There was a palpable sense of exploration to how Jóhannsson approached his work, of striding the rift we’ve carved between soundscape and score. And so lingers that tragic question: what more could he have discovered?
This week showcases one of his last contributions as a composer, the score for Garth Davis’s Mary Magdalene. His other final works: The Mercy, which debuted in UK cinemas the day before his death, and the Nicolas Cage-starring Mandy, which premiered at the Sundance Film Festival but has yet to secure a UK release date.
The roots of Jóhannsson’s distinctive approach can be found in his native Iceland, where he began his career in indie rock and experimental electronic music, releasing his first album Englabörn in 2002.
Even when his path led him straight to Hollywood, he never abandoned his origins. He continued to release solo albums throughout his career, including 2004’s IBM 1401, A User’s Manual, a tribute to his father, who worked for the company and was one of Iceland’s first computer programmers. You can hear a tape recording of electromagnetic sounds emitted by the 1401 computer integrated into the work.
Jóhannsson’s heart pulsated with the electric, but it’s always been part of why his film work is so striking. He moulded himself into an artist who could be guided by harmonious contradictions: the traditional orchestration versus the modernist soundscape.
At first composing soundtracks for Icelandic films, Jóhannsson launched into popular acclaim through his work with Denis Villeneuve: Prisoners (2013), Sicario (2015) and Arrival (2016).
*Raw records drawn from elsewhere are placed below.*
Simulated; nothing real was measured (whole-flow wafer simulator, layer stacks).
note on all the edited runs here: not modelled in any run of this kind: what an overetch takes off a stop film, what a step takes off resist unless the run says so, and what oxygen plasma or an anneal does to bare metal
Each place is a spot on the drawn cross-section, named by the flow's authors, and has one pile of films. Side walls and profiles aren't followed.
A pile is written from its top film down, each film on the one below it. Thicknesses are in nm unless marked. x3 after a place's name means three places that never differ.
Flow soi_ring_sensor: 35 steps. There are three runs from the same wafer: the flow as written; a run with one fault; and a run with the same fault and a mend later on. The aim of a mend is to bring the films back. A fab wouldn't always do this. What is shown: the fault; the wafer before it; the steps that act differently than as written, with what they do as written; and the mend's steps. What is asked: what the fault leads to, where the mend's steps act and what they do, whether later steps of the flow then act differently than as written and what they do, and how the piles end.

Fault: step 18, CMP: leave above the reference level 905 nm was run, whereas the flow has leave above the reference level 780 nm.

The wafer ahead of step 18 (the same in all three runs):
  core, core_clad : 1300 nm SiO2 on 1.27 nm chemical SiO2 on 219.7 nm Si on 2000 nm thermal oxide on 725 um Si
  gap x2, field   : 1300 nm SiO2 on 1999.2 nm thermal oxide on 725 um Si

Villeneuve, as a director, has a firm grasp on how deep emotions can still thrive in an alienating atmosphere, and it’s this idea that’s felt so strongly in the score to Arrival. The awe and trepidation in the face of extraterrestrial life, represented in choral chanting and a heavy, steady rhythm.
But, also, a mother’s love. One powerful enough to transcend space and time, as the softer moments of Jóhannsson’s contributions find companionship in Max Richter’s “On the Nature of Daylight”, used in the film’s opening and closing scenes.
Prisoners saw a more direct interplay between the traditional and the modern, as the composer electronically processed the sound of a solo cello, so as to blend it into his wider orchestrations until the difference could barely be heard. He pursued the effect as he reckoned his strings should sound “cold”, so as to dispose of any sentimental notion that may be attached to the story of a man on the hunt for his missing daughter.
It worked, and the result is quietly chilling. More outrightly sinister is his score to Sicario; it’s here Jóhannsson proved he could create pure dread when needed, as seen in the film’s ambush at a border crossing – nerve-shredding before even a single shot has been fired.
At the other end of the scale, however, sits his Golden Globe-winning score for The Theory of Everything. Mostly traditional in form, Jóhannsson’s main theme features a piano melody as industrious as the workings of Stephen Hawking’s mind, while not neglecting the film’s more romantic leanings, tracking the relationship between Hawking and his first wife Jane.
In an interview with Collider, he admitted such “pure orchestral expression” was a new direction for him as an artist, but it was “something that I enjoyed”.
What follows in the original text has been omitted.